With Nirvana and Pearl Jam topping the charts, punk was becoming mainstream in 1992, which was the very anti-thesis of this subculture. Punk brought with it several freedoms especially in terms of feminism, LGBTQ rights, and HIV awareness which were important issues then. With Kurt’s tragic death, the band and the movement became even more popular as everyone wanted to dress and embody the values of their favourite singer, the one who captured their teenage angst as he wrote songs to process his own life full of depression and drugs. Drugs were an important part of this culture at a time War on Drugs was in full swing.
At the time when Kurt and Courtney were on the cover of Sassy Magazine and a fixture on MTV, a young Marc Jacobs working at Perry Ellis decided to do a grunge collection inspired by them. Kurt was embarrassed by his thin stature caused by a stomach condition and liked to wear bulky and baggy clothes. Courtney was the embodiment of the female counterpart of grunge who made lingerie as outerwear popular in what is known as the kinderwhore look.
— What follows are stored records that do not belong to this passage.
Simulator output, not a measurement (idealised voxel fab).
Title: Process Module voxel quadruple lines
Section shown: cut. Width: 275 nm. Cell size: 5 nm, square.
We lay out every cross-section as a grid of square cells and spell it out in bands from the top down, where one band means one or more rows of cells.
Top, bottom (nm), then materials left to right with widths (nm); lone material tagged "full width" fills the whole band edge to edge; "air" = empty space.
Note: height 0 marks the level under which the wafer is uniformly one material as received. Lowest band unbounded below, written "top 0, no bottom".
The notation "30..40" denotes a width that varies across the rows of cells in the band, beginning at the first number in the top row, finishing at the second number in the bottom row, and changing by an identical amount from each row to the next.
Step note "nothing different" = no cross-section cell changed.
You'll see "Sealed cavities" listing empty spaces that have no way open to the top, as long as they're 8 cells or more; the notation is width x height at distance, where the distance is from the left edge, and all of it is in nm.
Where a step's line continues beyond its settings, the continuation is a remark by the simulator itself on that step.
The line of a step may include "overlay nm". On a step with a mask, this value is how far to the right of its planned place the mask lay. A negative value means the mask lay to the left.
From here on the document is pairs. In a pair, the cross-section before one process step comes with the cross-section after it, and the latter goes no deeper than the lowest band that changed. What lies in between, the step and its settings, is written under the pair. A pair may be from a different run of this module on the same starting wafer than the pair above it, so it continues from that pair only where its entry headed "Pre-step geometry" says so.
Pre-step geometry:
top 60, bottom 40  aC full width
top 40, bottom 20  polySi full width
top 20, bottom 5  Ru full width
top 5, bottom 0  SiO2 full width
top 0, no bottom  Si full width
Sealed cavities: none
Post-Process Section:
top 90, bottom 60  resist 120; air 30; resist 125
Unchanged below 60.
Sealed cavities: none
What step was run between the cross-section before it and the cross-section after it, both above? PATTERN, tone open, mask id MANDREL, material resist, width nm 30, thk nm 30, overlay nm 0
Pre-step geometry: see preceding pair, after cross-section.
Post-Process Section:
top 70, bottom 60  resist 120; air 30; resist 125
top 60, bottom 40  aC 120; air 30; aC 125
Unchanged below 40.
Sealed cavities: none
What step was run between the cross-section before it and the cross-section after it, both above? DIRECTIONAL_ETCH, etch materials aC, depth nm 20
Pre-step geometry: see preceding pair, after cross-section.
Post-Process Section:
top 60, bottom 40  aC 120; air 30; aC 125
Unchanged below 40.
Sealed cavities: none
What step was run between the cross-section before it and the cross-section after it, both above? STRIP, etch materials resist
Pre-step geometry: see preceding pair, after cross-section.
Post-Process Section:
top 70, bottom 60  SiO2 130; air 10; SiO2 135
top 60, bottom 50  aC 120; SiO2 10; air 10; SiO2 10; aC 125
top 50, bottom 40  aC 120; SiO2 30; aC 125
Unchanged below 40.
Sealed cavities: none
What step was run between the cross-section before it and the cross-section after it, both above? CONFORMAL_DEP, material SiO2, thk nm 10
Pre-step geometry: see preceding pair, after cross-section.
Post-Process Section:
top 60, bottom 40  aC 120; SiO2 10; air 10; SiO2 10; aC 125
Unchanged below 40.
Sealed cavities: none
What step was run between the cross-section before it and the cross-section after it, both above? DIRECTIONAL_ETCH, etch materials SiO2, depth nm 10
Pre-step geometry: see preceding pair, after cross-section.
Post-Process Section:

Few weeks before the collection was released, Sonic Youth, a band represented by Nirvana’s label Sub Pop and who opened for them several times, called Marc to ask if they could shoot their music video for Sugar Kane at Perry’s showroom. They wanted a ‘real’ girl and not a model to star in it and they ended up choosing an intern named Chloe Sevigny. When the collection came out, Suzy Menkes declared that ‘grunge is ghastly’ and almost ended Marc’s career. She actually held an anti-grunge rally during Milan Fashion Week and distributed badges saying that. (Get a life, Suzy)
A lot of people who don’t consider themselves ‘fashion people’ end up being so stylish, because they deliberately go out of their way to avoid what is fashionable at the moment, and in doing so, they create the next fashion.
Marc Jacobs
Sorry for the detour. Marc was fired from Perry Ellis and no one would touch him. The collection was a commercial flop as distinguished clients refused to be associated with grunge, and the subculture did not want to associate itself with high fashion, and probably couldn’t afford it. Marc Jacobs sent samples of the collection to Kurt and Courtney. In a 2010 interview, Courtney reportedly said, “Do you know what we did with it? We burned it. We were punkers – we didn’t like that kind of thing.” This shakeup forever changed the way people think about what is considered beautiful. To pick up where Marc left off, we had Alexander McQueen in 1992 with Jack The Ripper Stalks His Victims.
London was the birthplace of punk and also where Nirvana was first popular, following in the footsteps of the Sex Pistols and Vivienne Westwood. McQueen was another tortured character who bore an uncanny resemblance to Kurt’s life and attitude. Both of them had a fixation with piss, feces, deviant porn, rape, death, and other things people considered dirty. With shows like Highland Rape and The Golden Shower that would distress any normal person came a message that was intended to be highly feminist.
The air of outright defiance is central to grunge. During a live session with MTV, Kurt was explicitly asked not to play his controversial song ‘Rape Me’ but the prankster played 15 seconds of the song but before MTV could cut to commercials, he switched to the agreed upon ‘Lithium’. Alexander McQueen was no less defiant of authority, he reportedly wrote ‘I am a cunt’ in the lining of a suit for Princes Charles when he was working at the Saville Row. There was a lot of plaid, depression, drugs, and suicide they had in common.
There have been many attempts by corporates to hijack grunge, but not on Courtney’s watch. In 2019, Demna sent a t-shirt that said ‘Corporate Magazines Still Suck A LOT’ down the runway at Vetements, which was a reference to a Tshirt that Kurt wore on the cover of Rolling Stone. (Damn Rolling Stone cannot catch a break!). Courtney HATED it and left a comment on their Instagram, ‘You guys WHAT the FUCK? I hate being put in this position. You should know better !” She had also hated the original Marc designs but then Marc got Frances Bean Cobain, their daughter, to star in a campaign, which she later defaced herself. Nirvana also sued Marc for using their smiley face in their grunge redux collection in 2018. Punk Rockers are very adamant about not being reduced to an aesthetic. This kind of discipline and resolve to not go get that bag is hard to find in this hustle generation.
If we look at fashion these days, there is no popular counterculture or grunge in the public consciousness which probably means we are due for one. The dissatisfaction is brewing and soon we will have a decade defining movement. Can corporates simply opt-in to grunge? No, the streets will simply create something new, destroy something sacred, and move society forward.
this was so refreshing to read. next time i’m listening to nirvana, i won’t be completely thoughtless.
i have so many questions...
💯 great read!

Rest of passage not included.